After considering the record as supplemented by this new evidence, the IJ again denied Arrazabal’s claims for relief. The judge in the first instance declined to revisit her predecessor’s finding that the testimony of Arrazabal himself at the first hearing was not credible. A.R. 100. Accordingly, she focused on whether the other evidence Arrazabal presented corroborated his allegations that he had been persecuted on account of his status as a former member of the MS-13 gang.
The IJ accorded the two pieces of evidence this court said were overlooked in the first decision—the letters from his former mother-in-law and his uncle—"little evidentiary weight." A.R. 101. Although the letter from Arrazabal’s former mother-in-law indicated that Arrazabal had been beaten at the hands of the police, "it does not describe any specific instances of harm, comment on the frequency of the beatings, or state if she witnessed any beatings." A.R. 101. The letter also did not say anything about the two arrests that led to Arrazabal’s incarceration, was "vague" as to any threats made by MS-13, and said nothing about the alleged incident in 2012 when gang members had broken into her home looking for Arrazabal and struck her with a gun. A.R. 101–02. Finally, given that Arrazabal’s mother and sister had said they were in regular contact with his former mother-in-law, it was not clear to the judge why she had not provided the court with a more current and specific account. A.R. 102. As for the letter from Arrazabal’s uncle, that letter (like the former mother-in-law’s letter) was now more than two years old, was unsworn, did not disclose whether the uncle was living in the United States or El Salvador, and while stating generally that the gang was looking for Arrazabal, provided neither details nor the basis for the uncle’s knowledge in this respect. A.R. 102.

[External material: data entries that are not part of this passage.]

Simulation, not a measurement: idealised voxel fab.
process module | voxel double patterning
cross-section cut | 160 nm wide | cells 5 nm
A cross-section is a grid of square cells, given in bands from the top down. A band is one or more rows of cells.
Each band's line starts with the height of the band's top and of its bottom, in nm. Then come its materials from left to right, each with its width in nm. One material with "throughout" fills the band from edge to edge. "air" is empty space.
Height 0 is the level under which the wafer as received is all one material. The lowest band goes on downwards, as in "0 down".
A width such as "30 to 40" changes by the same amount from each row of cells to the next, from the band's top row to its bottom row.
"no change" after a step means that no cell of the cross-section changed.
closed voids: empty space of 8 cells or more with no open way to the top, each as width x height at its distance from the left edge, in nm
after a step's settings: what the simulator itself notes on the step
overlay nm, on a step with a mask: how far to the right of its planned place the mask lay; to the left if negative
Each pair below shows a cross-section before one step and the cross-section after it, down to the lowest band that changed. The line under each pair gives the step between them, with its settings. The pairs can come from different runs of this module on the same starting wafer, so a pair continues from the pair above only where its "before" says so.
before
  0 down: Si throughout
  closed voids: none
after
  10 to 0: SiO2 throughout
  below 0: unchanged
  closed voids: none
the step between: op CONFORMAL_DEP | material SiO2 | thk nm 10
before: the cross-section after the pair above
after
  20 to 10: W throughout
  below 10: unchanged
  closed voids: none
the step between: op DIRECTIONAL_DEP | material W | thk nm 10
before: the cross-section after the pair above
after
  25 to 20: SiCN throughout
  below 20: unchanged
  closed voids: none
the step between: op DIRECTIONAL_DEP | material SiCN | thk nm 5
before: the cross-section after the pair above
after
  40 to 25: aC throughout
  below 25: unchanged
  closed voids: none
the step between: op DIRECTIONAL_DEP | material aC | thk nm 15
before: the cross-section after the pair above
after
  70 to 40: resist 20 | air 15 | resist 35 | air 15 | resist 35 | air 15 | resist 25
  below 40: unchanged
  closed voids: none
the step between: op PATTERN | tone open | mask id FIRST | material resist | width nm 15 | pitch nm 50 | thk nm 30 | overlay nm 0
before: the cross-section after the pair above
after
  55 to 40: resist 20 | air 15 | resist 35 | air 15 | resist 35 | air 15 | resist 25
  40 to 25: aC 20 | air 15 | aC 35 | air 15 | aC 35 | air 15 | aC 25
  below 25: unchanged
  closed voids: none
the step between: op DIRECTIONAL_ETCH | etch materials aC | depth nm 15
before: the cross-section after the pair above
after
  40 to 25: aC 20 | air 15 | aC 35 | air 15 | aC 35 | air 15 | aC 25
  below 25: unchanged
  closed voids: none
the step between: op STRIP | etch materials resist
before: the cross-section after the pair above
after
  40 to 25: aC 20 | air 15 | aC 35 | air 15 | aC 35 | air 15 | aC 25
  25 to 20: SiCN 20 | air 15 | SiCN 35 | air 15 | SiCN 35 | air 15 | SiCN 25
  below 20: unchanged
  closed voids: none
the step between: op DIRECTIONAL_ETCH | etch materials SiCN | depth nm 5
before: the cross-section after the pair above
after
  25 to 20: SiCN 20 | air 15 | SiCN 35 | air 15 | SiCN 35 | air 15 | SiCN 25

The IJ also concluded that the additional evidence submitted in the second hearing did not sufficiently corroborate Arrazabal’s story. As a general matter, the testimonies of Arrazabal’s mother and sister had limited value to the extent they were based on second-hand information provided to them by Arrazabal’s former wife and mother-in-law. A.R. 103. The IJ also viewed Anna’s testimony as inconsistent with her son’s account to the extent she gave different dates than he had for the two arrests that resulted in lengthy periods of incarceration; and she had testified to only giving him $70 a month, not the $7,500 Arrazabal had said was used to procure his release from jail. A.R. 104. Moreover, the IJ understood Anna to have testified that Arrazabal was in no way unique in having to pay extortion or "rent" money to MS-13: "In fact, Anna said everyone in El Salvador has to pay rent to avoid harm." A.R. 104. Karen, for her part, had spoken to only one specific threat her brother had received (when a rock was thrown through the window of his former mother-in-law’s house), but again, she lacked personal knowledge of this incident. A.R. 104.
Finally, as relevant here, the IJ discounted the value of the three new letters Arrazabal had submitted from persons living in El Salvador. She noted that the letters "use nearly identical phrases, sentence composition, and formatting to each other which gives these letters indicia of unreliability." A.R. 103. The letters had all been translated from Spanish to English by Arrazabal’s sister, which the judge noted might account for some of the similarities. The judge also acknowledged that one of the letters contained a detail regarding an assault on Arrazabal that was missing from the other letters. But the IJ noted that all three letters were similar to the letter from Arrazabal’s former mother-in-law which this court had singled out in its decision, and apparently deemed them to be of little weight for the same reasons. A.R. 103.
The IJ summed up as follows:
Because the letters are unreliable and vague, because the applicant did not provide current corroborative evidence that was reasonably obtainable, and because the remand testimony does not corroborate the applicant’s claims, the Court finds the applicant has not provided sufficient corroboration to carry his burden of proof under the REAL ID Act. Further, because the same incredible and insufficiently corroborated testimony forms the basis of the applicant’s request for protection under CAT, the Court also denies the applicant’s request for protection under CAT.
A.R. 105. The BIA affirmed the IJ’s decision in an order tracking and adopting the IJ’s rationale in all material respects. A.R. 2–5.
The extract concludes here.